There’s a reason the Murray cod fish sits on nearly every Australian angler’s bucket list. It’s our largest freshwater species, can live past 50 years, and when a metre-long green-marbled torpedo smashes a surface lure at dusk, you’ll understand why people drive thousands of kilometres to chase one.
This Murray cod fishing guide walks you through everything you need for a successful trip on the Echuca stretch of the Murray – if you’ve caught cod before, fished saltwater for years, or have never wet a line in your life.
Quick Answer: How to fish for Murray cod
- Season: Legal fishing runs from 1 December to 31 August. The river is closed to cod fishing from 1 September to 30 November to protect spawning fish.
- Legal size: You can only keep cod between 55 cm and 75 cm (the “slot”). Anything smaller or larger must be released carefully.
- Bag limit: 1 per day on the Victorian side of the river, 2 per day in NSW waters. The Murray itself is classed as NSW water.
- Best times: Dawn, dusk and warm summer evenings. Stable river flow beats rising or falling water.
- Where to fish near Echuca: Barmah Forest upstream, Torrumbarry downstream, the Campaspe and Goulburn junctions.

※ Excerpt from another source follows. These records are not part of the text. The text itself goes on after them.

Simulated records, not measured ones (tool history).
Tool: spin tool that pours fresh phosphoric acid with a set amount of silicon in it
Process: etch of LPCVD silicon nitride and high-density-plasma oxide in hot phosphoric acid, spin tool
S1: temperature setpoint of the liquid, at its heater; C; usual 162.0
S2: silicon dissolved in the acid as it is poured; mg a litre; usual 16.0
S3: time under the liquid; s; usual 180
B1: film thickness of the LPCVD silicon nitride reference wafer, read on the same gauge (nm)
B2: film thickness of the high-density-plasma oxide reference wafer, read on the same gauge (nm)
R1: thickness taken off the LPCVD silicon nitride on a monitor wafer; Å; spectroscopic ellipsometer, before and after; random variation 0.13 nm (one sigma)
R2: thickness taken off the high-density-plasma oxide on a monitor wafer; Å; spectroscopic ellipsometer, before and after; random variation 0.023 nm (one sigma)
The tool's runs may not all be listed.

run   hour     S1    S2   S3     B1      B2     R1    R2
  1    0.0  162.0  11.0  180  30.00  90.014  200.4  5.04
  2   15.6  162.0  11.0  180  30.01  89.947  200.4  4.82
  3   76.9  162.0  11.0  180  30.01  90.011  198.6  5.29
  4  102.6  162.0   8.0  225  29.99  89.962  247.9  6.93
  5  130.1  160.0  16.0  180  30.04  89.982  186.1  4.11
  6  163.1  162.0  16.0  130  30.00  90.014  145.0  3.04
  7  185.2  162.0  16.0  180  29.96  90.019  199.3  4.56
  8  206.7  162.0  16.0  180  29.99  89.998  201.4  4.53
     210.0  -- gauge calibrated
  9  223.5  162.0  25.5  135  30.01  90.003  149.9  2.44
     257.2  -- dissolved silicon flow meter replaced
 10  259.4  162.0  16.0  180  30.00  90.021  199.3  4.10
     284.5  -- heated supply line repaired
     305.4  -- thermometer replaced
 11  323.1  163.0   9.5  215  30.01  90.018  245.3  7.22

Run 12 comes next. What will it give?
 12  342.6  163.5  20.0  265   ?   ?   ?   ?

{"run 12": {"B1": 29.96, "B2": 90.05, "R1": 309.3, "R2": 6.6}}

- What works: Surface lures at low light, spinnerbaits and swimbaits around snags, bardi grubs or yabbies for bait fishers.
Meet the Murray Cod Fish
Maccullochella peelii, its Latin name, is endemic to the Murray-Darling Basin, so you won’t find it anywhere else on earth. The official record is a 1.83 m, 113 kg monster, though most mature fish you’ll encounter run between 60 cm and a metre. Cod are ambush predators with enormous mouths. They’ll eat yabbies, baitfish, water rats, ducklings, frogs, snakes, and, according to old tales, the occasional golf ball mistaken for an egg.
The fish near Echuca have a strong reputation.
The Victorian Fisheries Authority reports Murray Cod downstream of Echuca reaching up to 45 kg, with excellent fishing in the stretch between Echuca and Torrumbarry Weir (25 km downstream), thanks to numerous deep pools and snags. Numbers have rebounded significantly over the last two decades, thanks to stocking programs and the end of commercial fishing, so your odds are genuinely better than they were a generation ago.
How to Fish for Murray Cod: Gear Basics
Cod fishing isn’t finesse work. These fish live in heavy timber, fight hard, and will bury you in structure if your gear isn’t up to it.
Rod
A 6 to 7-foot baitcasting rod rated 10–20 kg is the standard for casting lures. If you’re throwing big surface baits or swimbaits, step up to an extra-heavy rod rated for lures over 100 g.
Reel
A quality baitcaster loaded with at least 30 lb braid. Some anglers run 50–80 lb when targeting larger fish near heavy cover.
Leader
40–60 lb fluorocarbon. Cod don’t have sharp teeth like mulloway, but they have abrasive mouths and live around timber that’ll shred a lighter line.
Lures to pack
A few chunky surface lures (Bassman Mumblers, Codgers), a handful of spinnerbaits in the 1–3 oz range, a couple of big hard-body swimbaits, and some paddle-tail soft plastics. Dark colours like black, purple and red work in the tannin-stained Murray water.
Bait alternative
If you’d rather sit back with a rod holder, bardi grubs are the classic Murray cod bait. Cheese (yes, a lump of tasty cheese) and yabbies also produce fish. Use a running sinker rig with a 7/0 to 9/0 circle hook.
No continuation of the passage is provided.